Faculty mentor students to succeed

September 29, 2020

 Austin Babcock is attending graduate school and presenting at professional conferences.

DSU faculty mentors students in a number of ways. With Dr. Bramwell Brizendine’s encouragement, Austin Babcock is attending graduate school and presenting at professional conferences.

When students say Dakota State faculty care about their students, they mean it. Case in point: the 2020 Wild West Hackin’ Fest (WWHF).
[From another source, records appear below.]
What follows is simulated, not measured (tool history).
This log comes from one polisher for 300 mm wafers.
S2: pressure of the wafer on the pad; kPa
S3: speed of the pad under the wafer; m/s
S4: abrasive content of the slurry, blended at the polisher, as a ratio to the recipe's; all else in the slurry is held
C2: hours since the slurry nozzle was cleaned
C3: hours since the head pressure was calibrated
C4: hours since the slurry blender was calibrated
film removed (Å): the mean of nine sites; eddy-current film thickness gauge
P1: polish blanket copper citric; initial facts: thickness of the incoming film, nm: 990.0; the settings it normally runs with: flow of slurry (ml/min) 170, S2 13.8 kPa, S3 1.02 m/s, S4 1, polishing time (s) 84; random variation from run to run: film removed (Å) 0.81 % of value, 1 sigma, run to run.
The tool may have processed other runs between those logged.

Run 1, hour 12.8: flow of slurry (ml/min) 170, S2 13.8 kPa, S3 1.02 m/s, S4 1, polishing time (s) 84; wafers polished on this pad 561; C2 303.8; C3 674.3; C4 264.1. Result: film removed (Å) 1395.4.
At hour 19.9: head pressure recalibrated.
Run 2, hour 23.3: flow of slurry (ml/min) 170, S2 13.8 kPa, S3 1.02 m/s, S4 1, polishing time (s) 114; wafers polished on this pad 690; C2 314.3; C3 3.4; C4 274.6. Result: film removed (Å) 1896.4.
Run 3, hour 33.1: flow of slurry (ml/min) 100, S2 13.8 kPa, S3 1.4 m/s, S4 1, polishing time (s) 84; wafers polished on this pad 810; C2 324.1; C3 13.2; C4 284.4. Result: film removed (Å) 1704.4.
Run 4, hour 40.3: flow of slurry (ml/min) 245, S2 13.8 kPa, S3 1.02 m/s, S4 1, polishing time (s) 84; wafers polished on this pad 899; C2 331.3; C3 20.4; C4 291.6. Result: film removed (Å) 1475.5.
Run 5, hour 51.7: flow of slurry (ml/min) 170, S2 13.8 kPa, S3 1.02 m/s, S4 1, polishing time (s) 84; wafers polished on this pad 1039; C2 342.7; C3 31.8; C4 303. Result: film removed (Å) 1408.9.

Thirty students attended the 2020 conference free of charge, with tickets provided by Dr. Ashley Podhradsky, associate dean of The Beacom College, and associate professor of Information Assurance and Forensics. In lieu of an honorarium for her talk on “The Workforce Gap in Cybersecurity,” she asked for 30 tickets so students could attend the event. With education being its main goal, the conferences’ labs, competitions, and 50-plus presentations provide an opportunity for students to learn about the cyber industry.   

A DSU graduate student was one of those presenting at WWHF.

Austin Babcock, a master’s degree student in computer science with a cyber operations specialization, has been mentored by Dr. Bramwell Brizendine since Babcock was an undergraduate.

When Babcock was completing his undergraduate degree in cyber operations, he took Brizendine’s reverse engineering course.

“Austin has great attention to minutia, fine-grained detail,” Brizendine stated, so “I assigned him a lab with complicated software to reverse engineer and recreate the source code, and he did it 100% perfectly.” Brizendine subsequently involved Babcock in additional projects, which helped inspire him to go on to graduate school.

“I felt like I wanted to further expand my knowledge,” Babcock said, so he decided to stay with DSU after receiving his bachelor’s degree in Spring 2020.

“Now, not only is he a graduate student, but he is presenting at a conference,” Brizendine said.

Babcock really likes going in-depth with technology; in fact, the more complicated, the better.

“It’s like a little puzzle to solve, with a million different ways to solve it, and half of those don’t work.” While it is intense working on those projects for hours and hours, he said, “it’s satisfying … and you get to be creative.”

Babcock is also able to do in-depth research with the VERONA Lab, which can lead to journal articles and publications, and presentation opportunities similar to WWHF.  Brizendine is director of the Madison Cyber Labs VERONA Lab, which specializes in vulnerability research, software exploitation, software security assessments, and the development of new, cutting-edge tools and techniques with respect to software exploitation. He is also an assistant professor of Computer and Cyber Sciences.

DSU is one of the few places where students have opportunities for hands-on projects for low-level software exploitation, Brizendine said, and Babcock added, “That’s really nice.”

Dr. Josh Stroschein joined Brizendine and Babcock for the presentation on software exploitation technology called JOP ROCKET, a framework developed by Brizendine. Babcock had helped provide some information for a JOP ROCKET presentation the two faculty gave at the 2019 DEF CON 27. The DEF CON presentation was relatively short; the WWHF will be a 50-minute talk. “I’m excited to be able to cover the topic more in-depth,” Babcock said.

In his future career, Babcock would like to continue to work researching exploitation and malware analysis, ideally with the Department of Defense.